How Could Microsoft Have Set Expectations Better for the Xbox One?

I work with a lot of students. And they love video games. Most of them are Xbox owners, or play Xbox at friends’ houses.

Not one is excited for the Xbox One.

Via gametrailers.com. I personally dig the chunky retro styling, but I get why it’s not for everybody.

It’s taken some digging to figure out why. They’re pretty savvy. They’ve either watched the reveal or talked with friends who have, and they’re pissed that there wasn’t much time devoted to games.

I have an explanation for that — they wanted to get the platform and TV and services stuff out of the way so that they didn’t spend another E3 keynote babbling about SmartGlass and Netflix all over again. That stuff is boring when it happens at a game expo. (It wasn’t particularly thrilling at a separate event, but I’m more interested in it taken in isolation.) But that doesn’t fly with gamers, who want a game experience first and a media experience second (or not at all). With that in mind, I was okay with the platform and services speeches. In fact, I was kind of excited by the “other stuff” that would be peripheral to my gaming experience.

But not everybody was. There was especially some ire displayed when it came out through various outlets that the Xbox team were pretty thrilled by the presentation they gave, and were practically high-fiving each other backstage. Nobody else seemed that excited. Everybody else was still waiting to hear whether the console would have an always-on internet connection, what the used game market would look like, etc. And that’s when Microsoft should have struck — if not with answers, then with a savvy recalibration of the audience’s expectations.

Here’s what I would have put up on the Microsoft Facebook page the second I started getting the sense that what we’d done didn’t go over as well as we’d hoped. (Note, this is just something I whipped up in Photoshop.)

Seriously.
Repeat, NOT an official Microsoft thing, much as it may look it.

That would have acknowledged that they doubled down on platform and services, acknowledge that it was intentional, that it was something cool — and also indicate what I’m pretty sure is going to happen, which is that E3 will be the big push for games.

It’s funny to me that Microsoft’s messaging has been so bad on this. It’s like the Windows Phone thing all over again — something totally miscommunicated to the buying public.

I think that it’s a product of having essentially won the last console generation. Xbox was the standard to which cross-platform games were designed and made. Could this be Microsoft’s PS3 moment? The overconfident reach, the cell-processor hand-wavey futurism that totally misses the mark with the audience?
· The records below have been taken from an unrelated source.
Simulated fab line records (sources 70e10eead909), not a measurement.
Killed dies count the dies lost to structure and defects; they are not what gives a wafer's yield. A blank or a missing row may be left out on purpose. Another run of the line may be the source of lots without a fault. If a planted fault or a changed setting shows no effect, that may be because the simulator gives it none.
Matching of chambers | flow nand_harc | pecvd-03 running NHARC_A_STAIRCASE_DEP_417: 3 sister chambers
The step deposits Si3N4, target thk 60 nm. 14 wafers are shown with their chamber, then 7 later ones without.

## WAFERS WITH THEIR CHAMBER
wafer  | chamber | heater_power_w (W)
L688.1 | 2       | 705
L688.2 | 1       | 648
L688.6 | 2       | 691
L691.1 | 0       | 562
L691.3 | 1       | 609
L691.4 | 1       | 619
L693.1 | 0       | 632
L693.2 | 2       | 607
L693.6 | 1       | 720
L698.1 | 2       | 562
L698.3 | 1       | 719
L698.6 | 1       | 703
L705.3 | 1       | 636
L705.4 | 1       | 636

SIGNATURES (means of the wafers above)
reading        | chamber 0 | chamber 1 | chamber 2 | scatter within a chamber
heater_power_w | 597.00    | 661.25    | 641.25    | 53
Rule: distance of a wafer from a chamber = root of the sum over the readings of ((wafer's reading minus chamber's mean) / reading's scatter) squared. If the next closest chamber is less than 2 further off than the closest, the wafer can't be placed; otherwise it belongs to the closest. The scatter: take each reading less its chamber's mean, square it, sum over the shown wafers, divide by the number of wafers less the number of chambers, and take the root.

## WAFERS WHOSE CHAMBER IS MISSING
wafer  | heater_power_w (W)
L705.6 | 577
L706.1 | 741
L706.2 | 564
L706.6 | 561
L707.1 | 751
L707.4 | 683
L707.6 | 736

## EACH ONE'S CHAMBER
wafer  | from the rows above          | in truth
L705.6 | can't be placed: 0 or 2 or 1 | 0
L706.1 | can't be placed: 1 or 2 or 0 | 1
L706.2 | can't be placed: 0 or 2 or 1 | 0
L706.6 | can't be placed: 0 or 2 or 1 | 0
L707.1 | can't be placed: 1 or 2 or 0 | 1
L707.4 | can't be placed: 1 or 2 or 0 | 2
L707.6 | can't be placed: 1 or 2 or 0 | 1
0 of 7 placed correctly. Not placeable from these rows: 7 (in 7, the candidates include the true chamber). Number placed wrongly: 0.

No doubt, Sony’s mea culpa to developers has gone over great with fans. I wonder if that goodwill will dry up when they start talking PSN and media during the E3 presser, though. We’ll have to wait another few days to find out exactly which way this will go, but one thing is for sure — after E3, we’ll know where both Microsoft and Sony really stand.

What about you? Were you alienated by the Xbox One’s reveal? What do you think is in store for the Xbox and PS4 at E3 this coming week?